Climatology Missing Values Test: Use masked array data and mask to create z_idx

iwensu0313 commented 3 months ago

This is a follow-up PR related to #107.

While working on #107 I noticed that we were overwriting the MISSING data flag with a GOOD data flag. The #107 PR implemented a fix that is more of a bandaid that created the desired output, but doesn't address the underlying undesired behavior.

The undesired behavior was occurring because we weren't using the masked array inp to create z_idx. See thread: https://github.com/ioos/ioos_qc/pull/107#discussion_r1546310270. @kthyng helped find the fix for this change!

I also put flag_arr[inp.mask] = QartodFlags.MISSING back where it was because I think we should be made aware if the underlying code is not working as expected (e.g. if newer numpy package versions changed the way masked arrays behave).

iwensu0313 commented 3 months ago

@ocefpaf

ocefpaf commented 3 months ago

Awesome! @iwensu0313 I don't want to tax you too much but do you believe you can come up with a test case to avoid future regressions? Something that fails in the previous code but passes now would do.

iwensu0313 commented 3 months ago

Awesome! @iwensu0313 I don't want to tax you too much but do you believe you can come up with a test case to avoid future regressions? Something that fails in the previous code but passes now would do.

@ocefpaf, unless I'm missing something, this test QartodClimatologyMissingTest added in #107 does exactly that? It basically is testing against the scenario provided by lgarzio in https://github.com/ioos/ioos_qc/issues/65#issue-996257078

It fails previously but passes w/ the fixes added in both https://github.com/ioos/ioos_qc/pull/107 and https://github.com/ioos/ioos_qc/pull/108. The change introduced in this PR is meant to be part of #107, but #107 is already merged.

ocefpaf commented 3 months ago

I guess I was confused b/c that test passed in 107 but it shouldn't without this change, no?

iwensu0313 commented 3 months ago

@ocefpaf yea it's a bit confusing w/ the changes spread across two PRs.

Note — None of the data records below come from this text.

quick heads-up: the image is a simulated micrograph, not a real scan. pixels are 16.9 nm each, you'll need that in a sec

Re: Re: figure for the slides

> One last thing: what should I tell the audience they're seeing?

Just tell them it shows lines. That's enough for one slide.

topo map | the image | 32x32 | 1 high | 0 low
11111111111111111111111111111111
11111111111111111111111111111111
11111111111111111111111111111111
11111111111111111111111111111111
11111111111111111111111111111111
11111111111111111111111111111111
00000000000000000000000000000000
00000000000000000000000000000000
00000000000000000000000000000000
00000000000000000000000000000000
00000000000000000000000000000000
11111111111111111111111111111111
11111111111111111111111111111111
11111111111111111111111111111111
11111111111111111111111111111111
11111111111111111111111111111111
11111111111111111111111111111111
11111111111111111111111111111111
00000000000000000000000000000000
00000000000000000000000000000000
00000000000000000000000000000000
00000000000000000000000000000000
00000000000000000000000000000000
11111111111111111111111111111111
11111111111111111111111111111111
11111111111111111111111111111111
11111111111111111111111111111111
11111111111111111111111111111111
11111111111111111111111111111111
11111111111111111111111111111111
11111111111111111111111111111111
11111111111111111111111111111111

Essentially I am replacing the fix in #107 with the fix here to address the same issue. The test I added in #107 tests both fixes but this is the better fix. The test in #107 passed because I moved flag_arr[inp.mask] = QartodFlags.MISSING to the bottom of the check() function. That was the bandaid fix. In this Pr #108 , I move flag_arr[inp.mask] = QartodFlags.MISSING back to where it was before, which would cause the QartodClimatologyMissingTest test to fail again. Fixing how we define z_idx when zspan is not set to z_idx = np.ma.array(data=~np.isnan(inp.data), mask=inp.mask, fill_value=999999), addressing the underlying issue, allows the test to pass again.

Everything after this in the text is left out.